Facial recognition @Dyos
Between 2019 and 2021, I held the position of Lead Machine Learning Scientist at Dyos Technology GmbH, later known as AICOR Verwaltungs GmbH. My role involved leading a multidisciplinary team of scientists, machine learning engineers, and developers in creating Eli-Ident, an automated KYC product. Our objective was to create a product that enables “strong customer authentication” through video for financial institutions like payment providers or banks, as specified by BaFin. This product was developed exclusively using proprietary algorithms and ML-based models and evolved into qundo.de.
Goal
Develop a facial recognition system designed to match images to a specific individual.
Context
An automated KYC process is designed to verify that the ID document presented belongs to the user who is submitting it. A crucial part of this process involves comparing the photo on the ID document with a selfie taken by the user.
Challenges
We need to develop three specialized models for our facial recognition system. The initial phase involves training a highly accurate face detection model. This model is responsible for precisely cropping faces from images and eliminating background noise. The main challenge here is acquiring a sufficiently large and diverse dataset of face images. Once we have this dataset, we can proceed to train the facial recognition model using the cropped face images.
The second step of the system will detect whether the face is alive or spoofed. Finally, the face matching model will perform the final classification task.
Deep FR system architecture. Source: M. Wang, W. Deng, Deep face recognition: A survey, Neurocomputing, Volume 429, 2021
However, compiling these datasets is both costly and time-consuming. It requires a dedicated team of annotators to label the images accurately, ensuring the data’s quality and relevance for training purposes.

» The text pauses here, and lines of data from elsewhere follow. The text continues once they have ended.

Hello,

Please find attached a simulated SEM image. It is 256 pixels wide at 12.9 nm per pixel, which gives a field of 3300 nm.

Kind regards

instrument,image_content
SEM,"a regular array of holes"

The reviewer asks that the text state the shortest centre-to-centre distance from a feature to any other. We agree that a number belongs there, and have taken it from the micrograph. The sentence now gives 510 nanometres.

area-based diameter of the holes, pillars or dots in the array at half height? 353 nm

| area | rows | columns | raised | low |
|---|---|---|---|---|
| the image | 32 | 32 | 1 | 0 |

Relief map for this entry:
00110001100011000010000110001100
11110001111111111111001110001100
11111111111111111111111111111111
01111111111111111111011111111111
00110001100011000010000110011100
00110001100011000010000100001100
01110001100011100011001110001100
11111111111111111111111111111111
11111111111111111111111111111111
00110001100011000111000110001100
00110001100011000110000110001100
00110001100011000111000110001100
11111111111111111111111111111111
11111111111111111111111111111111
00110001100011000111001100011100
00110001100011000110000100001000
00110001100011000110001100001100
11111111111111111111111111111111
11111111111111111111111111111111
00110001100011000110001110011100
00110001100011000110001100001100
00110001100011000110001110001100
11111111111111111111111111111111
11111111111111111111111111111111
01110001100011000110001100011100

Beyond the typical challenges encountered in computer vision, such as varying image quality and environmental conditions, facial recognition presents additional complexities. These include variations in appearance due to age changes, the presence or absence of facial hair, changes in hairstyle, and more. Crucially, the model must be trained on a wide-ranging collection of images representing diverse identities across different ages, genders, and ethnic backgrounds to ensure its effectiveness and fairness.
Tasks and contribution
- Project Management: I oversaw the entire project lifecycle, which involved initial planning, detailed cost estimation, and managing multiple development iterations. As for most ML projects, the goal was to obtain a POC fast and iterate to efficiently curate our proprietary training dataset.
- Enhanced data curation:
- I managed the data collection process which requires implementing various APIs
- I organized the annotation process (extensive labeling requirement definition and quality control) by setting up an external team
- Managed the CICD and model life-cycle
We achieved greater than 99.9% accuracy on the LFW benchmark allowing a highly reliable face-matching model.